I might also add that in the days when I was writing weekly articles for two newspapers people used to ask how I could write on two different subjects in the same week. My answer: the very uniqueness of the Fatherland guarantees that there is never a dull day; that so many outlandish things happen every single day that leave alone two pieces a week, if I had a stenographer I could dictate a 1000-word piece every few hours!

Well, lo and behold! Just as I finished writing last week about the scandalous hosing down of the crime scene where Ms Benazir Bhutto was so abominably assassinated, came the news that the vehicle in which she was travelling and into which she had fallen down dead after being shot in the head had been similarly sanitised of all marks and washed clean (Scotland Yard, eat your heart out).

Shift your attention now, reader, to TV pictures and reports about the scenes of the more recent Lahore and Karachi and Peshawar bombings, and you will recall that the crime scenes were cordoned off, and investigators, such as they are, were inspecting the debris looking for clues for days on end. We must continue asking the question, as should Scotland Yard: if the junta had nothing to hide, why were the possible clues to Benazir’s murder obliterated so hurriedly, indeed of that earlier attempt on her life in Karachi in which upwards of 150 people were killed and more than 550 injured, too? Who gave the orders? Who was responsible? As we well know, the buck simply has to stop somewhere.

Well, lo and behold again! Another gem, this time priceless, which whilst I wrote about it last week, is critical that we examine it in detail. It is heart-stoppingly critical actually, and says far, far more than the author of the remark thought we could, or should discern from it. (For we are very stupid “bloody civilians”, are we not?). Neither is it merely a matter of one’s mouth running away with one as has happened in the retired general’s case alarmingly often, his this remark is most perilous for the country.

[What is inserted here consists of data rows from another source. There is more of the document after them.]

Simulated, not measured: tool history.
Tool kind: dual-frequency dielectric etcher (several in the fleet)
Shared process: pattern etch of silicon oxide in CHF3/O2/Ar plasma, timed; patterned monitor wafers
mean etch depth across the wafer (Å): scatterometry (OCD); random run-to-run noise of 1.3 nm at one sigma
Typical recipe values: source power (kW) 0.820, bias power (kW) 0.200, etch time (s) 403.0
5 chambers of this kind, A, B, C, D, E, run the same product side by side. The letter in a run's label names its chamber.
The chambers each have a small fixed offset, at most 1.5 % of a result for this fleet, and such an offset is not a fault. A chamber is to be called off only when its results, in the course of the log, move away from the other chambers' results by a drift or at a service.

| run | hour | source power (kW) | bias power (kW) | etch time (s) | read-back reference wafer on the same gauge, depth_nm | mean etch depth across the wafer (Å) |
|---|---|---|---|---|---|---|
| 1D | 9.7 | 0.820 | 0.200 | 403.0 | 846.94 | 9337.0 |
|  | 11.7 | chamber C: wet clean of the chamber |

When Fareed Zakaria of Newsweek recently asked Musharraf who was the best “person to fight this war against the jihadis”, the retired general said: “The United States thought Benazir was the right person to fight terrorists. Who is the best person to fight? You need three qualities today if you want to fight the extremists and the terrorists. Number one, you must have the military with you. Well, she was very unpopular with the military. Very unpopular.

“Number two, you shouldn’t be seen by the entire religious lobby to be alien —– a non-religious person. The third element: don’t be seen as an extension of the United States. Now I am branded as an extension, but not to the extent she was. Pakistanis know that I can be tough. I can speak out against Hillary Clinton. I can speak out against anyone. These are the elements. You be the judge.”

First things first, then. Why in God’s name did Musharraf say “the United States thought …”. Is it the case that his heart was not in reconciliation with Benazir; that the only reason he let her come back was because the US leaned rather heavily on him? More importantly, how did Musharraf come to the conclusion that Benazir was “very unpopular” with the “military”? Did the chief of air staff tell him that on behalf of his service and the chief of naval staff on behalf of his, after carrying out a poll to determine the popularity or otherwise of Benazir Bhutto? Did he as COAS carry out a poll among the rank and file of the army? (I have said it before, I shall say it again: no one gives a solitary fig for the other two services; it IS the army first, second, and last, so let’s please get off this “military” nonsense).

Indeed, could it not be the case that the People’s Party, whose support comes from the more disadvantaged and poorer sections of our society from which comes the soldiery, is popular among the troops, but is “very unpopular” with the small coterie of self-seeking senior generals who engineer coups d’ etat and take over the government every so often?

If this is the case, did Musharraf as COAS for 10 rather long years, attempt to dispel any misgivings about a politician of note such as Benazir Bhutto among his cohorts? And if he did not, why did he not? For it is not the place of the army to say whether a certain politician is “popular” with it or not. In every civilised country the army is yet another department of the government, no more no less, and takes orders from the elected government of the day. It does not debate the popularity of the elected prime minister among its own ranks!

Be as it may, why in the world was Benazir Bhutto “very unpopular” with the army brass hats? And her father before her, for he was “very unpopular” with the brass hats too? We shall see next week for there is such a lot to say, so much to recall; so much was done to shore up the army’s morale and refurbish and overhaul its materiel immediately after Pakistan was torn asunder in 1971 that many Pakistanis in uniform and on civvie street don’t know about because, simply, they weren’t even born then. It is also the case that successive army dictators have attempted to rewrite this unfortunate country’s history for their own narrow motives. I know, for I was there.

More next week, including a look at the other aspects of Musharraf’s absurd, strange and most unfortunate statement.

P.S. Premonition: Scotland Yard will end up with much (dirty) egg on its face which will take as many decades to wash off as it took gaining its fine reputation.